Inktomi's eyes were bigger than its stomach. Like other presumptuous technology companies in the Bay Area, Inktomi Corp. binged on real estate in the late 1990s, signing a 15-year lease on a nearly 400,000-square-foot office complex, a $300 million commitment for a partially built edifice that it would never occupy. "We were a voracious consumer of office space," sighs Randy Gottfried, CFO of the Foster City, California-based provider of Web search services.
Inktomi's ravenous appetite was stimulated by the company's nearly 30 percent growth rate per quarter from 1998 to 2000. But when the economy slowed, the company was left bloated with a long-term lease. "This was a tremendous drag on earnings, having a $300 million commitment hanging over our heads," Gottfried laments. "It was also very distracting — it's what investors wanted to talk about all the time."

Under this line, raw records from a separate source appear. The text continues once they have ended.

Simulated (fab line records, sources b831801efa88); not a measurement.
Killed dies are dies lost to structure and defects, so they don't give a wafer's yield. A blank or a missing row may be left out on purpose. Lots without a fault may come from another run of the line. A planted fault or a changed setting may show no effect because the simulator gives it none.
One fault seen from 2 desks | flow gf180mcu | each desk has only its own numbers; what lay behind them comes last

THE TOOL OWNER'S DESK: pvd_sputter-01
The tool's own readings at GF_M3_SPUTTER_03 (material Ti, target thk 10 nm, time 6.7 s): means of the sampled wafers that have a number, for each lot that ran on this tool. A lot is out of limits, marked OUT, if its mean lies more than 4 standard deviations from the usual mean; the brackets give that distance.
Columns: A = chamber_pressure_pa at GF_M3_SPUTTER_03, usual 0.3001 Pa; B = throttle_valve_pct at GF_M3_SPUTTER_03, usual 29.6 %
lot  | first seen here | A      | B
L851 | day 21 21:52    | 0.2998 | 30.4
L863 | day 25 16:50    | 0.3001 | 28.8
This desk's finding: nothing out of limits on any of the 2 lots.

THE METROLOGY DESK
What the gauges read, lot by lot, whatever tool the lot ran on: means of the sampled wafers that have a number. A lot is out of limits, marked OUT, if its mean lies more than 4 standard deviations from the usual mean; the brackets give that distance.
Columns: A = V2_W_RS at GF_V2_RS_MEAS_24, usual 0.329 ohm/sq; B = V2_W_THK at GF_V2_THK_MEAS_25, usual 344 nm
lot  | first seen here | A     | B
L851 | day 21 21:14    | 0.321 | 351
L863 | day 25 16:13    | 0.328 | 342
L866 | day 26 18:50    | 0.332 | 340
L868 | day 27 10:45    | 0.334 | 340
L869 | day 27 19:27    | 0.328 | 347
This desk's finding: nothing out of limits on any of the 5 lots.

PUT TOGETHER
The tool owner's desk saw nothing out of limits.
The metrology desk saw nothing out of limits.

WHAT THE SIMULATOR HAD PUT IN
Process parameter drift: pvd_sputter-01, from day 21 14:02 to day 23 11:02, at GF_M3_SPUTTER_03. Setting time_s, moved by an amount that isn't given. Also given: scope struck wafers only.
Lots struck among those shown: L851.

The only way out was to sign a lease termination with the landlord, Chicago-based Equity Office Properties Trust. However, due to low demand in the Bay Area — vacancy rates hover at around 15 percent — that wasn't going to happen cheaply. "We ended up giving them $40 million in cash up front, plus another $10 million in cash equivalents and stock," the CFO notes. In preparation, the company took a $75 million charge to second-quarter earnings. The deal was struck in September, yet the now-completed buildings remain vacant.
Across the country, the number of similar vacancies is staggering. In Silicon Valley, more than 45 million square feet of commercial real estate — roughly one-sixth of the Valley — sits empty, according to commercial real estate information services firm CoStar Group Inc. In Manhattan, more than 20 million square feet of excess sublease space is now available. And there are few signs of relief: a survey in November of 1,000 member companies of CoreNet Global, an association of corporate real estate professionals, found that 42 percent of companies are planning a net decrease in the amount of space they will occupy in the next six months.
Little wonder that write-offs related to real estate have soared. Sun Microsystems took a charge of $365 million related to surplus real estate, while Nuance Communications has a lease loss that may total $69 million over the next 10 years. Such decisions, explains Robert Willens, managing director at Lehman Bros., reflect "that the real estate is unproductive and permanently impaired, and is carried on the books in amounts unrealistic given the [real estate] market and the company's ability to use the space."
Some companies view write-offs as the easiest way to deal with that inability. But rather than go that route, Cisco Systems Inc., The Boeing Co., and others are thinking outside the cubicle to solve their excess real estate problems. Strategies range from donating buildings to dickering with local communities over zoning regulations to doing what Cisco recently did with 150,000 square feet of unused space in San Jose, California. "We bundled in our own IP technology to make the space more attractive," says Cisco spokeswoman Sandra Wheatley.
Vast Wasteland
Sweetening the deal often makes the difference in this market, which has no shortage of prospective buyers. "These days there's a flight of capital from equity to real estate, which is yielding between 7.5 percent and 11 percent — a hell of a lot better than the stock market," says Michael Silver, president of Equis Corp., a Chicago-based real estate advisory services firm. Moreover, says Harold Bordwin of Keen Consultants, headquartered in Great Neck, New York, when the last real estate crunch occurred 10 years ago it was accompanied by a credit crunch. "That isn't the case today."
The solution, therefore, often becomes creating the right deal with the right tenants. Take Boeing. The Chicago-based aerospace giant has operations in 26 states and a 115-million-square-foot portfolio of office, industrial, and warehouse space. Of this, the company estimates a surplus of 20 percent, courtesy of numerous acquisitions.
Part of that surplus is an empty 2.5-million-square-foot factory in Torrance, California, inherited from McDonnell Douglas. Initially, Boeing Realty Corp. president Phil Cyburt looked to sell the building and the 170 acres upon which it sat to a real estate developer. Then, he says, "I realized there was a political element that a developer would not appreciate. We were transitioning property that once represented significant employment for the community. A developer can come in, tie up the land, and become your voice, speaking about the property on your behalf to the media, the municipality, and the community — a potential PR debacle if you're a large employer in the state, which we are."
So Cyburt took matters into his own hands. "I worked with the city to negotiate development rights — basically the right to rebuild the plant for multiple-tenant commercial development," he says. "We had to measure the impact on the environment, traffic, noise, and air quality before receiving the OK. We also took care of environmental remediation and cleanup issues for the soil and groundwater, and built additional infrastructure on the property for all utilities." Overall, Boeing spent more than $60 million during the last seven years transitioning the site and facilities directly to corporate users. Cyburt estimates the company earned more than $25 million in net profit through the disposition.